My favorite fireworks to look at are these cute yellow bees. When lit they fly up in circles... but I don't light mine cause I think they are perfectly cute unburnt. Coming in second are sparklers. Children love these, and the burns they get are just part of the fun. The sparklers here have some extra special something' that makes them go in all types of colors. Some friends and I have discovered that playing with them is quite fun, having already gone through a few packs of our own, without the company of children. Enviously I looked on as a child who took the typical sparkler routine to an all new level... he swung the fire-spitting metal wand between his legs then stood back up, then down again between his legs (imagine his whole body bending over as if he was going to touch his shoe, but instead he decided to see if he could nearly torch his butt). All the surrounding kids loved this discovery and began to imitating him. Soon it looked like a sea of toe-touching 7-year-olds in 2nd grade PE, except that sparks were everywhere.
The other favorite firework, which is lethal enough to be on a poster in the Post Office, is a bottle rocket that looks like it has been on growth hormones for a couple of months. Dangerous is understated adjective for these... in fact deadly might be more accurate.
I dogged them, putting them down and exclaiming how unsafe they were... that is until late one night we tried some ourselves. Whoa-nelly are they ever fun. We had no idea that the firecracker that we were lighting was one of the people seeking missile type things. Lo and behold, with the first one we lit, we nearly took out an innocent bystander's eye. Thank God it turned at the last minute and headed straight for a rose bush. We thought that maybe if we lit it and set it on the ground that it would follow the path of the sidewalk and not fly into the air. We were wrong again, nearly decapitating someone who was crossing the park. Acknowledging the danger of these little beasts (and crossing ourselves that this is a land nearly free of personal lawsuits) we went off in search of a deserted street. We found the perfect one with tall brick buildings and no people. From there the rest of our pack was ignited. Sometimes we lined up five at a time and then ran squealing attempting to avoid any that went askew. They fly up into the air, shooting a stream of flames out the back, and bounce off the brick walls like little children with too much sugar in their systems.
Thankfully the night ended with no one getting hurt. However, a new fascination for super dangerous fireworks had been planted in all of us, who where simultaneously experiencing the guilt of being grown-up and knowing better than to play with something that was 67% sure to poke your eye out or set you on fire.

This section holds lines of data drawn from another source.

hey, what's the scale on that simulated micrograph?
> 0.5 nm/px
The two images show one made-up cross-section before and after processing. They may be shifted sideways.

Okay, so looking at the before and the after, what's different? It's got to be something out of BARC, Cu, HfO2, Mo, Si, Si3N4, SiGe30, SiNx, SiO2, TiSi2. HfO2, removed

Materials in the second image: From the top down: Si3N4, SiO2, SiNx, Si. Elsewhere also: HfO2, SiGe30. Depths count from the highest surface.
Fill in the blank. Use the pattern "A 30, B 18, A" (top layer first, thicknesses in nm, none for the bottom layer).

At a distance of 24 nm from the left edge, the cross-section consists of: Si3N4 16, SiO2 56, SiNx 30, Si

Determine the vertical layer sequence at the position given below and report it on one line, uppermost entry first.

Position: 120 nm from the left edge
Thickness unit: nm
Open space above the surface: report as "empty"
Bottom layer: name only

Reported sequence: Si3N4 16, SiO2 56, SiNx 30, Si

Since then the Central Park has become a war zone. Teenagers hang around throwing these flaming fireworks at each other, hoping that they can outrun them even though they travel at speeds faster than a jackrabbit on a treadmill being chased by knife-totting chef. I have learned to avoid the park when possible, after having to "hit the deck" when a heat-seeking missile came straight at my head. I think it only missed by a 1/17th of an inch. Rumor has it that this is the entertainment from here on out util Xmas. Christmas Eve begins the 24-hour firework lighting spree. Every family is supposed to light fireworks every 6 hours (starting at midnight of Xmas eve) for 24 hours. The air has been predicted to be unbreathable for two day during that time.
Until then I will continue to breathe the only partially smoke filled air, grabbing my sparkler to see if I can come up with any new dance routines to top those of the Xela Circus. Maybe I will try out for next year's show.